INVALID_ARGUMENT: Cannot batch tensors with different shapes in component 0
mvilar22 opened this issue · 5 comments
When training the model I run into the following error:
File "train_model_offset.py", line 841, in <module>
history = model.fit(train_ds, steps_per_epoch=steps_per_epoch, epochs=MAX_EPOCHS,
File "/home/mvilar/miniconda3/envs/gym/lib/python3.8/site-packages/keras/utils/traceback_utils.py", line 70, in error_handler
raise e.with_traceback(filtered_tb) from None
File "/home/mvilar/miniconda3/envs/gym/lib/python3.8/site-packages/tensorflow/python/eager/execute.py", line 52, in quick_execute
tensors = pywrap_tfe.TFE_Py_Execute(ctx._handle, device_name, op_name,
tensorflow.python.framework.errors_impl.InvalidArgumentError: Graph execution error:
6 root error(s) found.
(0) INVALID_ARGUMENT: Cannot batch tensors with different shapes in component 0. First element had shape [512,512,3] and element 3 had shape [512,512,1].
[[{{node MultiDeviceIteratorGetNextFromShard}}]]
[[RemoteCall]]
[[IteratorGetNext]]
[[replica_4/strided_slice/_1]]
[[div_no_nan_2/_547]]
(1) INVALID_ARGUMENT: Cannot batch tensors with different shapes in component 0. First element had shape [512,512,3] and element 3 had shape [512,512,1].

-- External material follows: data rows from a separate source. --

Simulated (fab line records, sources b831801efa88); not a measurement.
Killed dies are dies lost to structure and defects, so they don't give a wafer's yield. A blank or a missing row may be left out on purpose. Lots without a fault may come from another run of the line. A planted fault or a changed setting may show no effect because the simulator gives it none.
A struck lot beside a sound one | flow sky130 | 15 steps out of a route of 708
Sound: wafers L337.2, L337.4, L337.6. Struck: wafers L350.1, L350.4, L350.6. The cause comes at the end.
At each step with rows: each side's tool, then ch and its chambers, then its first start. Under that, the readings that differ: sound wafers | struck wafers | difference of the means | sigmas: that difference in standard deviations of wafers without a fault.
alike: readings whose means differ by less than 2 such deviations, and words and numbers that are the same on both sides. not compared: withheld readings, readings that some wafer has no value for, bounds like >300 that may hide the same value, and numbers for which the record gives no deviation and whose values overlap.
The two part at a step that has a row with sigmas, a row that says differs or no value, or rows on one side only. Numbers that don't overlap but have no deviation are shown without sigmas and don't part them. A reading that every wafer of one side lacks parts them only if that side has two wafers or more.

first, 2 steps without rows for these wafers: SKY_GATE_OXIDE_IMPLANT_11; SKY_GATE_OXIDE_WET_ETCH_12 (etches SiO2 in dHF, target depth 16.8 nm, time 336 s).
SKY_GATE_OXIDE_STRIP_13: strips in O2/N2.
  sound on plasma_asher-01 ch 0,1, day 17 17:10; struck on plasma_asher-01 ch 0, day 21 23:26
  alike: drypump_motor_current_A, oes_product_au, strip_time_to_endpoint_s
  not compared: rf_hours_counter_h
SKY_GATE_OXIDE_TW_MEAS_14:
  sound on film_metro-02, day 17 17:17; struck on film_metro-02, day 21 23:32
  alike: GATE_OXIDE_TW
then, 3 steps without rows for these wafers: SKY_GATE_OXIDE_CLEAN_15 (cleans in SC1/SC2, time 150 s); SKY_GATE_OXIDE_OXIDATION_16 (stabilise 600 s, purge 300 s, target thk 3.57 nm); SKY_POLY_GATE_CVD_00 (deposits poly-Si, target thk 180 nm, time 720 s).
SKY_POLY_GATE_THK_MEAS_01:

[[{{node MultiDeviceIteratorGetNextFromShard}}]]
[[RemoteCall]]
[[IteratorGetNext]]
[[replica_4/strided_slice/_1]]
(2) INVALID_ARGUMENT: Cannot batch tensors with different shapes in component 0. First element had shape [512,512,3] and element 3 had shape [512,512,1].
[[{{node MultiDeviceIteratorGetNextFromShard}}]]
[[RemoteCall]]
[[IteratorGetNext]]
[[div_no_nan_1/ReadVariableOp_2/_462]]
[[ArithmeticOptimizer/AddOpsRewrite_AddN_11/_604]]
[[div_no_nan_2/_543]]
(3) INVALID_ARGUMENT: Cannot batch tensors with different shapes in component 0. First element had shape [512,512,3] and element 3 had shape [512,512,1].
[[{{node MultiDeviceIteratorGetNextFromShard}}]]
[[RemoteCall]]
[[IteratorGetNext]]
[[div_no_nan_1/ReadVariableOp_2/_462]]
[[ArithmeticOptimizer/AddOpsRewrite_AddN_11/_604]]
(4) INVALID_ARGUMENT: Cannot batch tensors with different shapes in component 0. First element had shape [512,512,3] and element 3 had shape [512,512,1].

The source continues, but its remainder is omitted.